Outdoors

Penn State finishing major sediment reduction project

Two tiers of gabion baskets line the storm water channel that leads into Duck Pond along College Avenue in State College. The area has seen major improvements to curtail erosion.
Two tiers of gabion baskets line the storm water channel that leads into Duck Pond along College Avenue in State College. The area has seen major improvements to curtail erosion. For the CDT

Most fall weekends, the Nittany Lion football team grabs the headlines.

However, Penn State has earned kudos from this writer for another reason. A project of importance to area anglers is reaching completion.

The university is putting the finishing touches on a $500,000 stream project that should result in long-lasting improvement for Thompson Run, Spring Creek and Bald Eagle Creek.

According to Larry Fennessey, a storm water engineer at the university, the rain falling on the 867 acres, or 1.35 square miles, of the core campus and most of downtown State College all flows into three large pipes. The runoff dumps into a channel leading to the Duck Pond across from Centre Furnace Mansion along College Avenue. The downtown drainage area includes a strip of land between College Avenue and Fairmont and West Nittany avenues, beginning southwest of Buckout Street and extending northeast.

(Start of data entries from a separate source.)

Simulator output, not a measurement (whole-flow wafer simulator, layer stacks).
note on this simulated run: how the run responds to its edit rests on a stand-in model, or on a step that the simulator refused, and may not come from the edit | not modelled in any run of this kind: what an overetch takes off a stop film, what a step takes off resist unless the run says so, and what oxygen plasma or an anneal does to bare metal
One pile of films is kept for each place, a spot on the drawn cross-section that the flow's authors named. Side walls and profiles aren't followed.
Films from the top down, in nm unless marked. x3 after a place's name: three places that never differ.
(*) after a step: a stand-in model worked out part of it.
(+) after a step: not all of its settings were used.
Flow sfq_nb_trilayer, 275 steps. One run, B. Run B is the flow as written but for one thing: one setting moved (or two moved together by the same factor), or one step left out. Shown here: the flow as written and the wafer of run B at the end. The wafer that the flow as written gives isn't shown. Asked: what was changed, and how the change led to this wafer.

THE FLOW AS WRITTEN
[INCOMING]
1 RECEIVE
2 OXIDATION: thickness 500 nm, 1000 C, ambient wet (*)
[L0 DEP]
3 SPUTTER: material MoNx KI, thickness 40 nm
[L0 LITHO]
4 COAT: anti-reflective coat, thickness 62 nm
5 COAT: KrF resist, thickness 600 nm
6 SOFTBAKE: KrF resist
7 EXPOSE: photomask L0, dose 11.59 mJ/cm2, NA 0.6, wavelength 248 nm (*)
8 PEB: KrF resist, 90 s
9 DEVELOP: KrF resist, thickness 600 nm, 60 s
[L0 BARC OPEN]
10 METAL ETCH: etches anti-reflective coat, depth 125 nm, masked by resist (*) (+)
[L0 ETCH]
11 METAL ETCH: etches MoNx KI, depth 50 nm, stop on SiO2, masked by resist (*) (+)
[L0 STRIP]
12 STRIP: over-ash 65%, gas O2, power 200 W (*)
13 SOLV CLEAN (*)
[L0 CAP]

“Since 50 percent of that area is impervious material (roofs, sidewalks, parking lots and roads), that amounts to a lot of runoff,” Fennessey said. “During a major rain event, flows at the Duck Pond can reach 600 to 800 cubic feet per second and velocities of 20 feet per second.”

Over the years, storm surge has resulted in about 1,000 feet of severely eroded stream bank.

“We try to do the right thing environmentally,” Fennessey said, with this project an example.

According to Fennessey, the university attempted to correct the problem in 1999, but regulatory agencies would not approve the use of rocks to stabilize the channel banks. Instead, in 2000, a “soft repair” was done, with the earthen banks tapered to the existing channel and covered with burlap.

“That lasted until our first major storm event, and the situation continued to worsen,” Hennessey said. “What we are doing this year is very much the same thing that we proposed to do in 1999.”

This time they have approval to use rock for what is hoped to be a more permanent solution. Work began in mid July.

A little history

The Duck Pond was a gift to the university by the classes of 1927-31, intended for swimming and ice skating. According to Fennessey, it was the largest single class gift in the school’s history. The spring flowed past the pond in its own channel until PennDOT relocated College Avenue in the late 1950s. However, the increased use of salt on the highways, as well as a greater prevelance of phosphate-rich detergents and lawn fertilizers, water quality began to decrease in the 1950s.

Trout Unlimited approached Penn State in 1977 and asked if the spring could be segregated from the pond, and a dike was built to keep the flows apart. The pond has been dredged four times, most recently in 2002. Flow, water quality and thermal data have been gathered in the past decade to help drive the current projects.

Back to the present

Starting in July, debris was cleared from the channel, and existing vegetation was removed to make way for approximately 1,000 feet of double-tiered gabion baskets on each side, and the bottom of the channel was lined with Reno mattresses. Reno mattresses and gabion baskets are woven metal wire containers that are filled with rock — in this case limestone — and sealed shut.

The project is expected to prevent erosion while slowing water velocity and trapping sediment, and allow water to percolate into the subsoils.It might not look aesthetic now, but the rock-filled baskets will soon be overgrown with vegetation.

“Ninety native trees — black willow, sycamore and silver maple — were planted a week ago,” project manager Kurt Coduti said. “We just finished with seeding and mulching. A mix of grasses and wildflowers was used, including purple coneflower, black-eyed Susan, a type of sunflower, butterfly milkweed and others.”

This project is phase two of a larger initiative to repair the dike that separates the cold, clean water of Thompson Run from the Duck Pond, as well as to revitalize Duck Pond. Joe Humphreys and the Spring Creek Chapter of Trout Unlimited were very involved in phase one, but the university hired an outside company for this phase because of potential hazards to volunteers.

According to Fennessey, phase three is in the works, though they first must evaluate the erosion and curtail sedimentation from flowing into Duck Pond and Thompson Run.

Trout Unlimited project coordinator Jim Lanning and project manager Coduti are pleased with the effort.

“It has been 3 1/2 months of work, but I am very happy with the results,” Coduti said. “The project will be beneficial for the water quality and storm water management at the Duck Pond and downstream.”

Jim Lanning agreed.

“I think that it is important to acknowledge,” he added, “that Penn State is doing the right thing, for the right reason, at the right time.”